Startup Aims To Streamline Multi-Hypervisor Management
HotLink piggybacks on VMware to let customers manage multiple hypervisor platforms, including Microsoft and Amazon, from VMware’s vCenter console.
Startup HotLink takes a unique approach to the rather tricky problem of managing and integrating multiple hypervisor platforms. Just as organizations tend to have more than one operating system in use, they also likely have multiple hypervisors—and the management tools required to run those hypervisors. Then there’s IaaS providers such as Amazon and its EC2 service. EC2 has its own virtualization platform, the Amazon Machine Instance, as well as its own set of management tools.
The result of all these platforms is a bit of an operational kludge that requires administrators to switch from one system to another to monitor and manage a virtual infrastructure. Things get even more tricky if an organization wants to build out a hybrid environment to shift workloads from the premises to a cloud provider.
This is where HotLink comes in to play. Founded in 2010, the company has developed what it calls a transformation engine, which maps all the capabilities of a variety of hypervisors, including vSphere, Hyper-V, Xen, KVM and AMI. It can take any capability from these hypervisors and transform it into information that will be recognized by a third-party management system. The upshot is that one hypervisor management platform can be used to manage disparate hypervisors.
HotLink could have built its own management platform to act as an independent, third-party system--but it didn’t. Instead, it decided to take advantage of VMware’s vCenter, which is widely deployed. Using HotLink software, customers can use vCenter to run, monitor and manage Hyper-V, Xen, KVM and AMI.
A 2013 InformationWeek survey on virtualization management found that 42% of respondents use more than one hypervisor. VMware’s vSphere is most widely used, according to the survey, followed by Microsoft’s Hyper-V. There are also a host of popular open-source hypervisors, such as Xen and KVM, that may live in a test or development lab or even a production system.
Using HotLink, third-party hypervisors and virtual machines appear in vCenter just as vSphere hosts would. “Other resource types appear in an inventory tree and you click on tabs like you would do in normal VSphere environments,” said Lynn LeBlanc, co-founder and CEO.
For example, using HotLink, a customer could manage both its vSphere and Amazon instances from the VMware console. “We treat an Amazon account on par with a VSphere host, and treat the instances in that account the way VMware would treat a VM running on a host,” said LeBlanc. Customers can launch, monitor, move and decommission VMs. HotLink also has software that lets customers move workloads from one hypervisor platform to another.
HotLink can also use Microsoft System Center to manage Hyper-V and Amazon EC2 instances, but at present those are the only platforms supported for System Center.
HotLink requires its own agent, which runs as a virtual machine on each hypervisor you want to manage. HotLink also requires its own server, which runs alongside the vCenter server. The HotLink server is required for features such as converting workloads from one hypervisor platform to the other.
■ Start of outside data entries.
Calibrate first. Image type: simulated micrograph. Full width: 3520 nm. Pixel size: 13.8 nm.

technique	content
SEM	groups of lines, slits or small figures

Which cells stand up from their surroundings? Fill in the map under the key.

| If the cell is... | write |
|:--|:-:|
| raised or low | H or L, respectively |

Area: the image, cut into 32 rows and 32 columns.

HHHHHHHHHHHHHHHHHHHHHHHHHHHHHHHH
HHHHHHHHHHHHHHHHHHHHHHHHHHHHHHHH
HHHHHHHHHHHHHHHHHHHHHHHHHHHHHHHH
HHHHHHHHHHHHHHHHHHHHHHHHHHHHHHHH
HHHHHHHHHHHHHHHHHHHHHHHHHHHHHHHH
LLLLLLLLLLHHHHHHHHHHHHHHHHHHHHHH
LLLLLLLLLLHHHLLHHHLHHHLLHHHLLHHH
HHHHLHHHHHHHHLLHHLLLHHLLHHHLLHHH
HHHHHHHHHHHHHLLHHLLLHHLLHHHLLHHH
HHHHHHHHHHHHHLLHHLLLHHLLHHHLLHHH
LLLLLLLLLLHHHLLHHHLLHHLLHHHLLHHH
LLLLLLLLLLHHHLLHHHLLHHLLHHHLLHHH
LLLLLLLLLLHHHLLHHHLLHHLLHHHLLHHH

While the product can provide insight into resources being used across multiple platforms, it hasn’t yet tied into tracking costs. For instance, you can see the number of Amazon instances in use, but not how much that usage is costing. LeBlanc says the startup built its own internal tools to track its own Amazon costs, so it’s likely such a capability will make its way into HotLink’s customer offerings.